Before we dive into trying to solve the problem, it's important to first go over the key concept in this problem, which is to identify a cycle in a graph. Let's first take a look at an acyclic graph, which is a graph that does not have any cycles.

A diagram that represents an acyclic graph.

As we can see in the graph presented above, we say that a graph is acyclic when from any ambiguous node of the graph, it is impossible to get back to itself by following the directed edges. Now, let's take a look at a directed cyclic graph.

A diagram that represents a cyclic graph.

Notice how the graph presented above differs from the acyclic graph in that nodes 2, 3, 4, and 5 are all connected by directed edges, making it possible to traverse back to itself by simply following the given edges. Hence, this is an example of a directed cyclic graph.

Graph Representation

To solve this problem effectively, it is important to know how graphs are typically represented. Graphs are usually represented with either an adjacency list or an adjacency matrix. One could advocate for either of these representations depending on the situation, but the adjacency list represenation is generally more popular because it is more space efficient when dealing with a sparse graph. When solving this problem, I decided to use a dictionary implementation of the adjacency list, because it offers a very compact representation of the graph, and is very easy to see which vertices are connected to which. Let's take a look at an example.

An adjacency list implemented with dictionary (for the cyclic graph presented above):

graph = {
    1: [2]
    2: [3]
    3: [5]
    4: [2]
    5: [4, 6]
    6: [7]
    7: []
}

It is very simple to represent a directed graph as an adjacency list, and once we have the representation like the one above, it is easy to see which vertices are connected to which. Note that the keys of the dictionary graph represent the vertices, and the corresponding values represent the reachable vertices that are only a single edge away.
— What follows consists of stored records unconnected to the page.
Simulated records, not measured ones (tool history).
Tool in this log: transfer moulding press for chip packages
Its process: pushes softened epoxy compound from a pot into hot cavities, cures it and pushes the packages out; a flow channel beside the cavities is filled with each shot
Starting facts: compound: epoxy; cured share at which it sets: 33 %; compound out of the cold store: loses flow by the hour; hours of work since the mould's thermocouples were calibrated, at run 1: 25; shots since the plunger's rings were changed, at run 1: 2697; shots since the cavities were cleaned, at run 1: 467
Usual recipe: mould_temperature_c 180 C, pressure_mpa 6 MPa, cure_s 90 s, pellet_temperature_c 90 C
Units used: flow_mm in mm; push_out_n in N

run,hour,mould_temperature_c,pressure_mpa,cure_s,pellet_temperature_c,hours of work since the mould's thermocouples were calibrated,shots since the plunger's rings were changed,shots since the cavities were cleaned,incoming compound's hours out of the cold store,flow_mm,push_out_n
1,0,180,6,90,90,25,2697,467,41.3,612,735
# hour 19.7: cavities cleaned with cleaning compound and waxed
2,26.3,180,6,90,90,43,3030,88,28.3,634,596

At the end, we need to some how keep track of the depth of the leaf nodes to determine if the tree is balanced. There can be different ways to approaching this problem at hand. I'm going to be implementing an iterative depth-first traversal of the tree to check the depth of leaf nodes.

Solution

Now that we have a firm understanding of the representation of a graph, we can move on to solving the problem. If you lost track of the problem statement, feel free to scroll up and take a look again right now.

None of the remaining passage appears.